Watching the Wheels Go Round
During the four years I have been at forward thinking inc, I have had the privilege to work with some great client brands across a range of sectors. With my background in brand marketing strategy I have always enjoyed working closely with teams to help them find the best expression of what makes them different, developing a compelling proposition that will distinguish them from others in the market. Without it, I think a brand can be rudderless and it still surprises me how often there is lack of clarity within a company on their value proposition.
One of the most interesting projects of this nature that I have been involved in was working closely with a little known and little understood arm of the BBC based in Caversham.
BBC Monitoring was formed in 1939 to provide the British Government with access to foreign media and propaganda. It provided valuable information during World War II, particularly in places where foreign journalists were banned, a role that continued during the Cold War, the disintegration of the Iron Curtain and collapse of the Soviet Union. Now in the era of #fakenews they are uniquely placed in their ability to decipher and make sense of the implications of world events through comprehensive monitoring across all media platforms internationally. The Government is still their principal client but they are rapidly increasing their client footprint both with public organisations internationally and commercial clients. Whilst their product is of unassailably great quality they have lacked a focused articulation of what makes them special.
As with all our clients, we have gotten to know them well, listening to their views, understanding what they do and teasing out their aspirations for the future. Marrying this to extensive desk research, client interviews and some highly entertaining workshops with their team we were able to start to hypothesise on a potential proposition. With many of the staff being highly experienced journalists there was no shortage of views, questions and ideas in the room!

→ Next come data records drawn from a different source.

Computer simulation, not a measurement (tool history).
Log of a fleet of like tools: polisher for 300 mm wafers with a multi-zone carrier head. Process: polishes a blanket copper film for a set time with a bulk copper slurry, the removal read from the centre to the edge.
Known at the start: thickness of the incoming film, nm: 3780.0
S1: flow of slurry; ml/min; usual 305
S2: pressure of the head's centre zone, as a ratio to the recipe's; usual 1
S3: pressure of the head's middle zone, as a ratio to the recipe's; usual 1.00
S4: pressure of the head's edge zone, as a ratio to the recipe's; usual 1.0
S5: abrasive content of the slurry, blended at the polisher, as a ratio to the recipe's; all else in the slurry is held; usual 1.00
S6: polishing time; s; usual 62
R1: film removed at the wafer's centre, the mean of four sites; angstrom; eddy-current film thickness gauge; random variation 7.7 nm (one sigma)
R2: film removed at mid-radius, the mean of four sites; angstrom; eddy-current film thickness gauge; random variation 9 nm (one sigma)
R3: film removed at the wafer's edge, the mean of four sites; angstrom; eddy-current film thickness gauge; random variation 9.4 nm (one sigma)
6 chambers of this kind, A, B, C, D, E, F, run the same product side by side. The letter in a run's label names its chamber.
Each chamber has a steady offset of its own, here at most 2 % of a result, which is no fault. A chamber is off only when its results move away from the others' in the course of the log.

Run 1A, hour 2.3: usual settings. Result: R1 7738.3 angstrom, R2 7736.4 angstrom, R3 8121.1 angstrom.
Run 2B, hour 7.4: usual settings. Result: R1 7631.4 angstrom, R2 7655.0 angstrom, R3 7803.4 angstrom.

As discussions developed, so did the positioning. What they do is broader than just news gathering and translation as they extensively interpret media across all media platforms, much as they did when originally commissioned to sort propaganda from fact before the onset of the Second World War. The positioning needed to capture the breadth of what they did; deeper and richer than just media analysis, it also needed to reflect that they are an invaluable source of information for a wide range of users wanting an unrivalled perspective on news events, especially in the area of geopolitics.
So where did we land with a proposition?
What was finally agreed, Essential Media Insight, also became their tagline across all their communication internally and externally, as it was felt to perfectly capture what they did and most crucially set them apart from some of the new kids on the block.
If I had to choose one of our previous clients that I would have liked to have worked on it would have been Michelin. I think Michelin is one of the great global brands. Sometimes underrated as just being primarily a tyre manufacturer that serendipitously became involved in food, drink and road maps. They are a family company recognised for being tyre innovators, but I think they were also exceptional marketing innovators, distinguished by terrific panache and style. A global reputation that is burnished by its long association with fine dining and the excitement and glamour of motor-racing involvement. This is a French brand with the best reputation across a slew of countries, from China to the US, with aspects to the brand that initially seem to be very randomly linked. Impressive when you consider the competition; Moet Chandon, Dior, Hermes and more.
Michelin brothers started the business in 1889 in Clermont-Ferrand, France at a time when there was something of a restraint on business growth — put simply, not enough French people owned or drove cars. In fact, by 1900, there were fewer than 3,000 cars on the roads of France. Tyres sales were somewhat slow.
The brothers’ approach to selling more tyres was pragmatic and brilliant - create more drivers. Their competitors weren’t Goodyear or Firestone. Their competitor was staying home.
So, they created the Michelin Guide. A free travel guide that featured maps, hotel listings, gasoline vendors (which at the time, were few and far between) and of course restaurants.
By the 1930s, Michelin had nailed down a formula for rating restaurants:
One Star: “A Very Good Restaurant in its Category”
Two Stars: “Excellent Cooking, Worth a Detour”
Three Stars: “Exceptional Cuisine, Worth a Special Journey”
Worth a special journey. Michelin increased their tyre sales by telling people about meals that were so good, they were worth driving to. They created reasons to own a car which appealed to the French public.
Michelin was innovating before innovation was a buzzword. They were “disrupting the industry” when there was barely an industry to disrupt. They had a content strategy that immediately grew the bottom line, visualised by their ubiquitous mascot, Bibendum, first painted in 1898 who has engagingly straddled the various Michelin activities ever since.
I have often pondered what their original positioning was, and I suspect that they probably didn’t have many brand positioning workshops in 1900 to develop it. But they didn’t need to as they were instinctive innovators, big thinkers for whom it would make perfect sense to run a company that would exclusively make tyres for Space Shuttles whilst awarding plaudits to Gordon Ramsay for his oyster and caviar velouté.